Image Courtesy of the U.S. House of
Representatives Photography Office

Best known for being the first black woman to be elected to Congress in the state of North Carolina, Eva Clayton, a Democrat, became known as a vigorous advocate for the concerns of African Americans and for social improvement.

Eva Clayton was born in Savannah, Georgia in 1934. She attended Johnson C. Smith University in North Carolina where she received her B.S. in 1955. She then received her M.S. at North Carolina Central University, graduating in 1962. She then enrolled at the University of North Carolina Law School.

Clayton was simultaneously the director of Health Manpower Development Programs for the University of North Carolina and Assistant Secretary for Community Development for the North Carolina Department of Natural Resources and Community Development from 1977 to 1981. She later served as a member and chair of the Warren County, North Carolina Board of Commissioners from 1982 to 1992.

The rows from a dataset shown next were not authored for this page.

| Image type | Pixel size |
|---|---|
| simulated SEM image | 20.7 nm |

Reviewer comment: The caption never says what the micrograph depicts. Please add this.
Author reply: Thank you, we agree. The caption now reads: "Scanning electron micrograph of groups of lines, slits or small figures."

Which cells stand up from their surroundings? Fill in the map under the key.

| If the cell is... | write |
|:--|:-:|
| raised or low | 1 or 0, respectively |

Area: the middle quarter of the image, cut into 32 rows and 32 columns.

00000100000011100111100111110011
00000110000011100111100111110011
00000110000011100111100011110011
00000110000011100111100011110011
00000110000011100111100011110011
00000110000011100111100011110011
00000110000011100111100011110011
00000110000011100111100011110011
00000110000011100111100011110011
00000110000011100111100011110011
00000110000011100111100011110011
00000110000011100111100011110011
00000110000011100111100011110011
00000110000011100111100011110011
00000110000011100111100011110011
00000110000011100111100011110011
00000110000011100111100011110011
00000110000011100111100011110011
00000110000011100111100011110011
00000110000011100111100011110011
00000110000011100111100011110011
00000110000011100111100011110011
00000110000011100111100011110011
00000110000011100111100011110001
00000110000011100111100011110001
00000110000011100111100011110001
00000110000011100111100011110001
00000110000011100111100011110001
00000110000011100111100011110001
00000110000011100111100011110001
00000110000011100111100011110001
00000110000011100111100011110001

Clayton ran for a congressional seat and won in 1992 with over 68 percent of the vote, against her opponent who was a white Republican. Her victory made history, as she became the first African American woman to represent the state of North Carolina as well as one of two African Americans elected to Congress from that state for the first time since Reconstruction.

Eva Clayton has served on the Agriculture and Budget Committees and the Department Operations, Nutrition, and Foreign Agriculture Subcommittee. She was also the co-chair of the Democratic Task Force on Health and member of the Social Security Task Force.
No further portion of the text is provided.